Mind to Matter, Diane Lewis's forthcoming book, includes projects and essays on the issue of contemporary form and siting generated by a literary reading of the city plan. This work informs the specific lecture that she will present at Slought Foundation, "The City as Art-Work of the 21st Century," engaging the literary parallels between surrealism and 20 century architecture.
A native New Yorker, Diane Lewis has accomplished a series of highly articulate and detailed constructed architectural works for progressive clients in an independent practice spanning 25 years. She was one of the International architects selected to compete to design the addition to the Mies Van der Rohe Campus at IIT in 1997. Upon the completion of a mid 70’s education at Cooper Union, she was recipient of the Rome Prize in Architecture from the American Academy in Rome in 1976.
As colleague of John Hejduk and Raimund Abraham she is a tenured Professor at The Cooper Union, where she has taught since 1982. She has been Guest Professor at the TU Berlin 98-2000, guest professor at Harvard GSD 91-91, & 03, and conducted a collaborative studio with Frank Gehry at the Yale Graduate School of Architecture in 89&90.
Trained at the offices of IM Pei and Richard Meier, her experience spans civic work of many scales. Recipient of a Graham Foundation Grant for her forthcoming book Mind to Matter, which will be published by George Braziller New York, she has also co-edited The Education of An Architect V2, and recently published a book entitled Rome Berlin New York on the work of the studio she conducts at Cooper Union.

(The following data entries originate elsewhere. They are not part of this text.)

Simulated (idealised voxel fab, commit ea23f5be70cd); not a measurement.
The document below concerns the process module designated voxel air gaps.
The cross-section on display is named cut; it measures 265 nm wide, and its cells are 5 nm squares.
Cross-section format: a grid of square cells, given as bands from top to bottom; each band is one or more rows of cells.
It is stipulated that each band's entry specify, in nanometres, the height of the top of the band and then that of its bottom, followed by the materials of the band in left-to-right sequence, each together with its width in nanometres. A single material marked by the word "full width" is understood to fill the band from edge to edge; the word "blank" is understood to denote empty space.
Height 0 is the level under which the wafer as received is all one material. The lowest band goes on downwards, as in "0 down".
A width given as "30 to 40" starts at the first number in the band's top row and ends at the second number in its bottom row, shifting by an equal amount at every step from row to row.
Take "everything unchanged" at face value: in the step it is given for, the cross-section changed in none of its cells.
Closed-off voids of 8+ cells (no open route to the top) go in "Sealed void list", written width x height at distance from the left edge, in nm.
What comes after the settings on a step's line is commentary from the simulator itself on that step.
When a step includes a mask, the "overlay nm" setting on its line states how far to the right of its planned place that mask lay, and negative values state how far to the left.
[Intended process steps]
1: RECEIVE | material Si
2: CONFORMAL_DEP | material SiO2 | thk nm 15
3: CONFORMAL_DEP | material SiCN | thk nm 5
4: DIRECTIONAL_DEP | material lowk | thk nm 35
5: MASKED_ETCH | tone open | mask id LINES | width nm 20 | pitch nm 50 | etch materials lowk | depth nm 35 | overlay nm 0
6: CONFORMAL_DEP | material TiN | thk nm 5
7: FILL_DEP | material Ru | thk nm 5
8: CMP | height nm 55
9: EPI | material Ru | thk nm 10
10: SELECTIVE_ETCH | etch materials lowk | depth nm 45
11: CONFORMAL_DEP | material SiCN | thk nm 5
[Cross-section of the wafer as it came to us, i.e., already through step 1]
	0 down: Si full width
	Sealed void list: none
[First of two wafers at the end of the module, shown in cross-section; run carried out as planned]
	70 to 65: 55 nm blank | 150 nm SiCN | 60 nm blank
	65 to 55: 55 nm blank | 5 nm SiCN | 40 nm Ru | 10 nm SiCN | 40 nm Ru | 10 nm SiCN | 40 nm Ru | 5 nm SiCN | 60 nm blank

Deborah Gans is a partner in the office of Gans & Jelacic, Architecture and Design. Their work in the fields of industrial design and architecture has been exhibited at RIBA, London, IFA, Paris and the Van Alen Institute in New York City. Their recent investigation into disaster relief housing has won international awards and a grant for development from the Johnny Walker Fund. Gans is a Professor in architecture at Pratt Institute in New York, the author of The Le Corbusier Guide (Princeton Architectural Press) and the editor of The Organic Appproach (Architecture/John Wiley- London).